Neither as bracingly rude as the Sex Pistols nor as persuasively political as the Clash, the Jam didn’t translate Stateside as quickly as its peers in Britain’s punk-rock origin story. Signed to major label Polydor from the start, these three youngsters from Woking, Surrey, were classicists rather than rebels, in love with the Who, the Kinks and Tamla Motown northern soul. When their first releases arrived, Paul Weller, Bruce Foxton and Rick Buckler cloaked their love in punk rock’s loud, fast rules. 1977 boxes together remastered versions of their first two albums, In The City and This Is The Modern World, plus a brief disc of demos for the first album, one of Peel sessions and a London live set, and a DVD of TV appearances. The titular year was a rushed-yet-fertile period for the band, and it hinted at the greater work that would follow.
Weller was just 18 when the band recorded In The City (Foxton and Buckler were a couple of years older), but he was already a sharp songwriter and a dynamite guitarist on his beloved Rickenbacker, schooled in the Mods and the early Beatles. The demos from that February, with their trebly sound that minimizes Foxton’s bass, sound more ’60s than the Chris Parry-produced album, which came out in May. (Mod-rock fans, check the “I’ve Changed My Address” and “Takin’ My Love” demos.) In The City itself is a period classic, with indelible songs such as the title track, “Art School” and “Away From The Numbers.” But it also has some forgivable filler, such as the Who-inspired cover of the Batman theme song and Motown homage “Non-Stop Dancing.”
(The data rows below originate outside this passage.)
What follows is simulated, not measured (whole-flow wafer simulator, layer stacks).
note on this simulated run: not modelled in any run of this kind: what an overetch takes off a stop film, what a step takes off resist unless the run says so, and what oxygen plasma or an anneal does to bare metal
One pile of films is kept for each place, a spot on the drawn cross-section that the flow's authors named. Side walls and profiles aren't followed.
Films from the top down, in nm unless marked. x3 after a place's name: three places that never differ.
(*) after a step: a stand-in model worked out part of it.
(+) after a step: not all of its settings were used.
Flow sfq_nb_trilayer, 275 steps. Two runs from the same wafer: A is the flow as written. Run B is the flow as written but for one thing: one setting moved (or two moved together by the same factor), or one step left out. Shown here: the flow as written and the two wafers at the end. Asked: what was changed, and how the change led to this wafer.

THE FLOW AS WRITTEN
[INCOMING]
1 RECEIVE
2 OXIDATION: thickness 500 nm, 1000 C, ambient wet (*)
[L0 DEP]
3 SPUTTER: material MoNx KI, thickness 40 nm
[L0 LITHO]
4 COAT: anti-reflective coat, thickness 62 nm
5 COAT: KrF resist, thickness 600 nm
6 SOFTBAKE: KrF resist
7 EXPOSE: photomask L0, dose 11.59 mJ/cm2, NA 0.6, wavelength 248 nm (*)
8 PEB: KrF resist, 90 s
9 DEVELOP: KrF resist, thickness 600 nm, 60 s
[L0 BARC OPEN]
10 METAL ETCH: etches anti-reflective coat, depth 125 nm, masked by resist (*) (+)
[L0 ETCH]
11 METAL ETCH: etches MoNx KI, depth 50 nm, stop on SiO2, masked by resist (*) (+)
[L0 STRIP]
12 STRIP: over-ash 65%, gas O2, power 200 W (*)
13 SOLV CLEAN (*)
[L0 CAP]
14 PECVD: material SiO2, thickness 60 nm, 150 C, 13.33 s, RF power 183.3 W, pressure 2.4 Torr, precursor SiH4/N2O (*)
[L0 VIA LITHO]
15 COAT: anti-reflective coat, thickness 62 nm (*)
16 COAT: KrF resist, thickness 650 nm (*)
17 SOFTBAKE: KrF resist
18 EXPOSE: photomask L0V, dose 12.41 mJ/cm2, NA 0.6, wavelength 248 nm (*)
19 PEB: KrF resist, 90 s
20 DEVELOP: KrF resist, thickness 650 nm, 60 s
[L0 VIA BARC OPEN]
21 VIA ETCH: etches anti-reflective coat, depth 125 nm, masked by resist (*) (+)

The dust had barely settled after In The City when the Jam released the great “All Around The World” backed with the Foxton-penned “Carnaby Street,” but getting an album’s worth of new material quickly resulted in too much, too soon for a band that would later prove to be adept at quality control. November’s This Is The Modern World contained several lasting highlights, including the title track, the 1984-inspired “Standards” and the nuanced “I Need You (For Someone).” But Weller seemed to be grasping for material with “The Combine” (based on One Flew Over The Cuckoo’s Nest) and a cover of “In The Midnight Hour” (although that song sounds great in the September live set), and the two Foxton compositions can’t compete with Weller’s best. But not many can, as would soon be confirmed when Jam albums began coming out annually, starting the following November with the unimpeachable All Mod Cons. That’s entertainment.